THIS STORY APPEARED IN
Boston Articles
January 29, 2012|By Patrick Smith
(Guardia di Finanza/AFP/Getty…)

There are many carry-overs between flying a jet and cruising the high seas. Some of the most common aviation terms are drawn from the nautical world, and the glamorous, nascent days of transoceanic flying provided the ultimate amalgamation of these two realms; Pan Am’s famous Clippers were, technically speaking, flying boats. Thus, as an airline pilot, it’s with unavoidable interest that I followed the plight of the hapless Francesco Schettino, renegade captain of the once majestic, then quite sideways Costa Concordia cruise ship.

The captain of a jetliner, no different from his cousin on the bridge of a ship, is charged with the safety and well-being of both a multimillion-dollar machine and its cargo of trusting passengers. Pilots train, retrain, and train again – a constant regimen that is nothing if not a long crisis-management rehearsal. Presumably it’s similar for those at sea, and so the image of Schettino scrambling into a lifeboat seems a touch, well, irresponsible. Maybe even pathetic.

On the one hand, Schettino looks like a coward. Under other circumstances, his exchange with the Italian Coast Guard would have been hilarious. “You go aboard!” commanded the coast guard captain, exhorting Schettino to return to his ship. “Don’t make any more excuses.”

In this light, Schettino is the anti-Sully, shuttling himself to safety while hundreds of his passengers remained behind in peril. Captain Chesley Sullenberger and his first officer, remember, stayed in the thick of things, ensuring that all were accounted for before their Airbus sank beneath the icy Hudson River.
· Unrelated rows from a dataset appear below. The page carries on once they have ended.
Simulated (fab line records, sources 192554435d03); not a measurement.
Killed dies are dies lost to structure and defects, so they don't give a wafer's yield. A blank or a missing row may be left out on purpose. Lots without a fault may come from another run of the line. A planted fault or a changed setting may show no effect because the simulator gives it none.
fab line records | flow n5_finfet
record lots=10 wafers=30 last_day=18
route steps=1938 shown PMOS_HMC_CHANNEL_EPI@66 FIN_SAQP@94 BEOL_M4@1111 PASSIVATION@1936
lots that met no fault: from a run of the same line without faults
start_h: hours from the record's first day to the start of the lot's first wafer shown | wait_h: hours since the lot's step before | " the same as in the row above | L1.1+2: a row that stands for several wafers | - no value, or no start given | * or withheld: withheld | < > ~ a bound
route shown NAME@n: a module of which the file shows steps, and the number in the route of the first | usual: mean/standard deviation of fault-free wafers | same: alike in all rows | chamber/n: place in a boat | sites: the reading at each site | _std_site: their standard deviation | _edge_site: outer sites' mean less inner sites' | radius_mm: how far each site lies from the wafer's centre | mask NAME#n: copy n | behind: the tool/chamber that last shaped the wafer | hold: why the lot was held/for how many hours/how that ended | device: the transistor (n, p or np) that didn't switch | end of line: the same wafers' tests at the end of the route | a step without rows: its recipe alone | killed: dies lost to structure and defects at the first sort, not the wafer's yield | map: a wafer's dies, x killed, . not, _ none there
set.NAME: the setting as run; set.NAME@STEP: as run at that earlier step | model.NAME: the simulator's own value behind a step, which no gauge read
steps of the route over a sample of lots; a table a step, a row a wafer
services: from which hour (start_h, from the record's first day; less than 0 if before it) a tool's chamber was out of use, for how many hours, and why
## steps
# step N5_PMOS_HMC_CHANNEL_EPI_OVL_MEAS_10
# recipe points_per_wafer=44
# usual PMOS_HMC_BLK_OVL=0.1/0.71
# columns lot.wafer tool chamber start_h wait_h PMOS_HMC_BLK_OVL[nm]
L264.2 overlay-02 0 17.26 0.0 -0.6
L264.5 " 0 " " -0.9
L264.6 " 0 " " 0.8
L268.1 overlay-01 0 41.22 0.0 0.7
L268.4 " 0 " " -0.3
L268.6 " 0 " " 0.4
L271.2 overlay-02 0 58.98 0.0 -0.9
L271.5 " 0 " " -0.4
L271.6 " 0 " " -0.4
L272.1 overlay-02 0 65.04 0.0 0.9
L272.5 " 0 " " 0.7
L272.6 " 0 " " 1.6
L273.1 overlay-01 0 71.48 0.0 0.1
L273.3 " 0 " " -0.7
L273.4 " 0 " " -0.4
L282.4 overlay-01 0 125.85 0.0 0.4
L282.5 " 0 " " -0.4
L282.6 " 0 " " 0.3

Then again, the whole “down with the ship” thing shouldn’t be romanticized. Whether from a legal or moral perspective, self-sacrifice is a remarkable thing to expect of someone, regardless of his job. Would Schettino’s presence on the capsizing vessel have even made a difference? That’s unclear, but choosing to leave the ship could have been an entirely practical decision. He was not obligated to drown out of some perverse, old-fashioned sense of duty.

It’s the same with pilots. You follow your training to the extent that you can – your checklists and procedures and, in the end, your good judgment. Preparing for an evacuation on the runway, for example, requires adherence to a set of steps as well as critical coordination with the flight attendants. Neglect these and a perfectly survivable crisis can become a catastrophe.